Omar Téllez is a private investor in several tech companies based in LatAm and Silicon Valley. A member of Niantic’s executive team, he was previously president of Moovit.

In May 2020, Intel announced its purchase of Moovit, a mobility as a service (MaaS) solutions company known for an app that stitched together GPS, traffic, weather, crime and other factors to help mass transit riders reduce their travel times, along with time and worry.

According to a release, Intel believes combining Moovit’s data repository with the autonomous vehicle solution stack for its Mobileye subsidiary will strengthen advanced driver-assistance systems (ADAS) and help create a combined $230 billion total addressable market for data, MaaS and ADAS .

Before he was a member of Niantic’s executive team, private investor Omar Téllez was president of Moovit for the six years leading up to its acquisition. In this guest post for Extra Crunch, he offers a look inside Moovit’s early growth strategy, its efforts to achieve product-market fit and explains how rapid growth in Latin America sparked the company’s rapid ascent.

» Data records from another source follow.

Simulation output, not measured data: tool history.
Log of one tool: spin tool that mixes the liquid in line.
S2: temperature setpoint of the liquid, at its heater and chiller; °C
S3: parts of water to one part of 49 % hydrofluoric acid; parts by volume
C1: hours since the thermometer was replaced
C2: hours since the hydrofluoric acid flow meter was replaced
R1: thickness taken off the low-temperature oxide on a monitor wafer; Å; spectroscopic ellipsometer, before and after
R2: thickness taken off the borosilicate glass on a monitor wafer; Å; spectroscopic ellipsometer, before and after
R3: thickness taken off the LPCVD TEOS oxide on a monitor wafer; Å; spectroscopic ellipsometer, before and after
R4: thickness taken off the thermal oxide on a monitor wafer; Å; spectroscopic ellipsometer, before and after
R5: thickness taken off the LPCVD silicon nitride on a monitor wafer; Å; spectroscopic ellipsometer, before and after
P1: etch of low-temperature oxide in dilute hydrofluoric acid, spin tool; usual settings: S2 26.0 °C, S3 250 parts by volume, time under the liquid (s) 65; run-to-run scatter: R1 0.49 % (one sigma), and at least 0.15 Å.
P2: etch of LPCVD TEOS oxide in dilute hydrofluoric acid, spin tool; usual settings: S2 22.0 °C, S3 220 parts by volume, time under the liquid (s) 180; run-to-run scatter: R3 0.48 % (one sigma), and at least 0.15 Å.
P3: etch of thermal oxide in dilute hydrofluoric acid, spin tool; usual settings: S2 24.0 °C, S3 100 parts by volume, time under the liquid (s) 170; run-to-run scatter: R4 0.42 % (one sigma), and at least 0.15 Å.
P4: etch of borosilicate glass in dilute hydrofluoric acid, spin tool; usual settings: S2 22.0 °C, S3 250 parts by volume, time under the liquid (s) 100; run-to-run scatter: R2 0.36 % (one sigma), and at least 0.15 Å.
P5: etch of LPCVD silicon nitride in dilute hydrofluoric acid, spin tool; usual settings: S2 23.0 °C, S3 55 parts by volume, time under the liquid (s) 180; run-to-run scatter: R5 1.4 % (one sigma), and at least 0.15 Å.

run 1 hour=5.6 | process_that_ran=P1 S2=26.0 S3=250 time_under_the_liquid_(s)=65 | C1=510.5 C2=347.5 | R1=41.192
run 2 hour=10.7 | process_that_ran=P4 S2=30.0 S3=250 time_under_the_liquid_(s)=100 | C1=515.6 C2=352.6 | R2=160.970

In late 2011, Uri Levine, a good friend from Silicon Valley and founder of Waze, asked me to visit Israel to meet Nir Erez and Roy Bick, two entrepreneurs who had launched an application they had called “the Waze of public transportation.”

By then, Waze was already in conversations to be sold (Google would finally buy it for $1.1 billion) and Uri was thinking about his next step. He was on the board of directors of Moovit (then called Tranzmate) and thought they could use a lot of help to grow and expand internationally, following Waze’s path.

At the time, I was part of Synchronoss Technologies’ management team. After Goldman Sachs and Deutsche Bank took us public in 2006, AT&T and Apple presented us with an idea that would change the world. It was so innovative and secret that we had to sign NDAs and personal noncompete agreements to work with them. Apple was preparing to launch the first iPhone and needed a system where users could activate devices from the comfort of their homes. As such, Synchronoss’ stock became very attractive to the capital markets and ours became the best public offering of 2006.

After six years with Synchronoss while also making some forays into the field of entrepreneurship, I was ready for another challenge. With that spirit in mind, I got on the plane for Israel.

I will always remember the landing at Ben Gurion airport. After 12 hours traveling from JFK, I was called to the front of the immigration line:

“Hey! The guy in the Moovit T-shirt, please come forward!”

For a second, I thought I was in trouble, but then the immigration officer said, Welcome to Israel! We are proud of our startups and we want the world to know that we are a high-tech powerhouse,” before he returned my passport and said goodbye.

I was completely amazed by his attitude and wondered if I really knew what I was getting into.

The opportunity in front of Moovit

At first glance, the numbers seemed very attractive. In 2012, there were roughly seven billion people in the world and only a billion vehicles. Thus, many more people used mass public transport than private and users had to face not only the uncertainty of when a transport would arrive, but also what might happen to them while waiting (e.g., personal safety issues, weather, etc.). Adding more uncertainty: Many people did not know the fastest way to get from point A to point B. As designed, mass public transport was a real nightmare for users.

Uri advised us to “fall in love with the problem and not with the solution,” which is what we tried to do at Moovit. Although Waze had spawned a new transportation paradigm and helped reduce traffic in big cities, mass transit was a much bigger monster that consumed an average of two hours of each day for some people, which adds up to 37 days of each year*!

What would you do if someone told you that in addition to your vacation days, an app could help you find 18 extra days off work next year by cutting your transportation time in half?

* Assumes 261 working days a year, 14 productive hours per day.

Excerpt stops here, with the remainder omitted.